Why Phoenix changed so much after 1887


If you've lived in Phoenix for a while, I think you'd agree that it changes a lot. Old buildings are torn down, new buildings spring up. For the past few years I've noticed that the street corners that I used to know so well all seem to look the same, as they're either a Walgreens or a CVS. And people who have lived here longer than me have seen it over and over again. At the risk of sounding poetic, Phoenix really is like the legendary Phoenix Bird, which was reborn from its ashes over and over again.

So, it fascinates me to how many times Phoenix has been reinvented. I like seeing the things that remain the same, like the mountains and the streets, but the buildings tend to disappear. And what fascinates me the most is trying to visualize what happened after 1887, when the railroad finally arrived in Phoenix.

Time-travel with me to the 1870s. Phoenix was platted in 1870, and the town started growing right away. I guess it had the things that people wanted, like cheap land, and, well, cheap land. It had a steady supply of water, from "Swilling's Ditch" - the canal that ran along Van Buren, and it had, let's see, oh yeah, cheap land. It certainly didn't have a railroad. Phoenix would have to wait eighteen years for the arrival of the railroad.


And without a railroad, it wasn't easy to transport building materials to Phoenix. And no, the rivers didn't flow enough to float ships on them, in spite of modern-day fantasy about it. Building materials had to be hauled in by mule train, or found right there.

So the local building material was mud, reinforced with whatever could be found locally, mesquite, cactus, whatever. If you had a LOT of money, you could bring in some timber from up north, with a mule train. In fact, some of the pre-1887 buildings were so crude that after they were abandoned, people thought that they were very ancient. They were just mud, rocks, and a little bit of timber.

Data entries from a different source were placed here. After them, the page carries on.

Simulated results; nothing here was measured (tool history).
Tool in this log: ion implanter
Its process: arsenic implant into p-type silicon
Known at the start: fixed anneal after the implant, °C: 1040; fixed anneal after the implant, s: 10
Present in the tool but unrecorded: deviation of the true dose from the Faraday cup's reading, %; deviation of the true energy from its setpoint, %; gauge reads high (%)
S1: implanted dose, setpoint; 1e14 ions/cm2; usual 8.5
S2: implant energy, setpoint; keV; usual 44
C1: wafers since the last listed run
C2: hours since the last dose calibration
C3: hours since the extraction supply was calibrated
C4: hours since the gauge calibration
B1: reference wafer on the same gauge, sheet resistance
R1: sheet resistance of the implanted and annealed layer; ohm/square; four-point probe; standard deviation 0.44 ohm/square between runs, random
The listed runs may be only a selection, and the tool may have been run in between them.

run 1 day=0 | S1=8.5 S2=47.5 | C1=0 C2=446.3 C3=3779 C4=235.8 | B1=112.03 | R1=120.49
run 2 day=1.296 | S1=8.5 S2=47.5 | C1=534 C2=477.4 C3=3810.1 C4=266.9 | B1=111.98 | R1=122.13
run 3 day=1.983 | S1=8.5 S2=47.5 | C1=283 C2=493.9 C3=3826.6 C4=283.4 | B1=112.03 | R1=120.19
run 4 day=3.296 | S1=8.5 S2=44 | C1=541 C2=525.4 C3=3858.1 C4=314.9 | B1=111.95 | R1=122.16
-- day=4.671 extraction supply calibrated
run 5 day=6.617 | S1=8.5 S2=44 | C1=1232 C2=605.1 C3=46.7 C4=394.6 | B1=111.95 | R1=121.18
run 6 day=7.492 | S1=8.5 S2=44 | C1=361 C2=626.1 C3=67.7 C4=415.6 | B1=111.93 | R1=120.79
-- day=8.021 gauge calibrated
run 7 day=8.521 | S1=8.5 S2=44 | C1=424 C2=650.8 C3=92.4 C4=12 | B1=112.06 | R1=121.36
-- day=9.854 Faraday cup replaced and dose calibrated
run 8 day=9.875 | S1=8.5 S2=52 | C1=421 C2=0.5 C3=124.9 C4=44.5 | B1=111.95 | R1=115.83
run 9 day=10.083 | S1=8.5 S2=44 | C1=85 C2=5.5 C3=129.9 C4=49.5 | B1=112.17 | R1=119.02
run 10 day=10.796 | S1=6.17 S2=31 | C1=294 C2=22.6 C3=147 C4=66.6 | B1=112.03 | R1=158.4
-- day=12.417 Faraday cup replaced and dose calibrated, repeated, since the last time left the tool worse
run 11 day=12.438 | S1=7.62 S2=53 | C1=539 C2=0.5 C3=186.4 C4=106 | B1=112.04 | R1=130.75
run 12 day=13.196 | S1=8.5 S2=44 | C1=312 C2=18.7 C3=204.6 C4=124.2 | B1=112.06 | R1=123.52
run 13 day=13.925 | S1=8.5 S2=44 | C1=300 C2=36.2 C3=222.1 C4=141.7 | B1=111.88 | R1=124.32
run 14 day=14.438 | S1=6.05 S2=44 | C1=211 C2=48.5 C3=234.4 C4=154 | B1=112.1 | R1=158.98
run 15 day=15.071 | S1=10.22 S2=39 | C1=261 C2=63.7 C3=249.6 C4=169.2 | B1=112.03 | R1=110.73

Then in 1887 the railroad arrived, and everything changed. Building materials suddenly became much cheaper (although they were still expensive!) and buildings made of brick started to pop up. The old adobes were abandoned, or knocked down (which didn't really take much, they tended to melt in the rain).

If you lived in Phoenix before 1887, and went away for a few years, your city would have become almost unrecognizable when you got back. That's what Phoenix does.

Image above: Washington between 1st Street and Central in the early 1880s. After the railroad arrived, this would all change very suddenly, and the old adobe buildings would be left behind.